The men, St. John writes, set out to travel the countryside, looking for land to settle, leaving their wives and children in Jaffa, where they lived in hovels, with no schools, no places to rest or get away from the filth and stink. Some of the women almost went insane.

Today, almost 100 years later, the only thing that might inspire insanity in Jaffa is having to pick just one single restaurant to have dinner.

The Town and the Bible

Much of the fascination of Old Jaffa comes from its ancient history – the city is mentioned several times in the Bible: The book of Kings tells us that the port of Jaffa is where the rafts bearing the cedars of Lebanon came to port, during the construction of the First Temple.

The huge logs had been floated there, and were taken ashore and then dragged the 40 miles to Jerusalem.
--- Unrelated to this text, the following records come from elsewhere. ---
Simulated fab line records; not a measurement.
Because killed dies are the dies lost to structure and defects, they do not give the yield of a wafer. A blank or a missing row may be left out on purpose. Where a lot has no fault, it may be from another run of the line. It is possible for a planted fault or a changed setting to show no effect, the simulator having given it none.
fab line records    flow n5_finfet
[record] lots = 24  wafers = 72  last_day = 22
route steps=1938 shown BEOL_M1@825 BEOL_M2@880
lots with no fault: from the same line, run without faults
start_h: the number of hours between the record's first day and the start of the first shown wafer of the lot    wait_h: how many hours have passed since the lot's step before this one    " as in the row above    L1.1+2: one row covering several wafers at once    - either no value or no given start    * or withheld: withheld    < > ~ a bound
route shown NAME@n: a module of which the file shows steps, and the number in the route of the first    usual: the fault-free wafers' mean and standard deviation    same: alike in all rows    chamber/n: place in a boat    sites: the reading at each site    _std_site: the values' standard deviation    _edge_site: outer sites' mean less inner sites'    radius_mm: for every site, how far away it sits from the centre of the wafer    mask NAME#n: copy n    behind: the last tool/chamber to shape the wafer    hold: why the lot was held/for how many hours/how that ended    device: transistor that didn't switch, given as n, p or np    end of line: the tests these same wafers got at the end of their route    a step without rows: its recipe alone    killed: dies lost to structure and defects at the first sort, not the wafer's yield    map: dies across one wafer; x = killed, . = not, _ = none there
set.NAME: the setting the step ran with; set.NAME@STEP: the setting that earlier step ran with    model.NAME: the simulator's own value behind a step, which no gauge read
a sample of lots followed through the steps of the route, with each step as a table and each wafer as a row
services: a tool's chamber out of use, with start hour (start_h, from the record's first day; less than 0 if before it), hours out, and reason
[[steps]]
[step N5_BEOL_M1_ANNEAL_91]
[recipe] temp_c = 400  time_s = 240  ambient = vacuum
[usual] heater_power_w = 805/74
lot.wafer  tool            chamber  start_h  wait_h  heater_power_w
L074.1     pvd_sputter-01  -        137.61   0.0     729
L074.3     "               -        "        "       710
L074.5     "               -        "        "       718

Then, too, Jaffa was where Jonah hopped a ship to Tarshish, when he was trying to escape Hashem's order to go preach to Nineveh. If today you gaze out from Jaffa's lookout point, you'll see pretty much the same scene Jonah did, when he rejected the idea of challenging the wealthy Ninevites. The ruins of Nineveh are indeed about a three-day walk, lying north, beyond Haifa, in modern-day Iraq, just across the Tigris River from Mosul.

Jaffa's status as a port dates back to the Bronze Age (3300 BCE). The name "Ya-Pho" first appears in an Egyptian letter dated 1470 BCE. The Egyptians ruled the area until around 800 BCE, and left numerous fingerprints.

In 1991, the city erected an intricately carved replica of the Egyptian gate lintels on its original site, in a park on the top of the hill.

Today, the park is still close to heaven, and offers a magnificent 360-degree view, plus benches, shade trees and grassy places to relax and picnic.

Greek influences abound as well, especially out in the bay, where a jagged mass of rock juts out of the water. Greek myth is that this is where the Ethiopian princess Andromeda was chained in an attempt to appease a sea monster before being rescued – and then married by – Perseus.

When the Greek names start to blur, it's time to shop. No visitor will need help finding shops and galleries of all kinds, featuring Judaica, jewelry, ethnic or elegant clothing and accessories, crafts and art. The best idea is to just wander the labyrinth of narrow passageways and alleys – it's a time-honored tradition, and very safe.

Just remember how to find your way back. It helps to note that the streets are named after the signs of the Zodiac – your "sign" might be your sign.

Restaurants and cafes of every price range and ethnicity abound, but why not go native?

Locals love Dr. Shakshukah, at 3 Beit HaEshel, where you can dine on their lovely outdoor patio. The specialty is, of course, that wonderful concoction called shakshukah – an incomparable North African dish of sautéed tomatoes and peppers, topped with hard-cooked egg, and eaten by dipping hunks of hot-out-of-the oven bread into the frying pan with the sauce.

It's both kosher and a bargain – a dual blessing in the pricey Tel Aviv area.

And, just to clarify something from the start: The name Jaffa is traced to several possible origins: Some say it's after Noah's son, Jepeth, said to have built the city after the Great Flood. The Greeks say it comes from Iopeia – that is, Cassiopeia, the mother of the chained Andromeda.

The simplest idea seems best: In Hebrew, yofi means beautiful. If ever a place on earth is yofi, it's Yafo!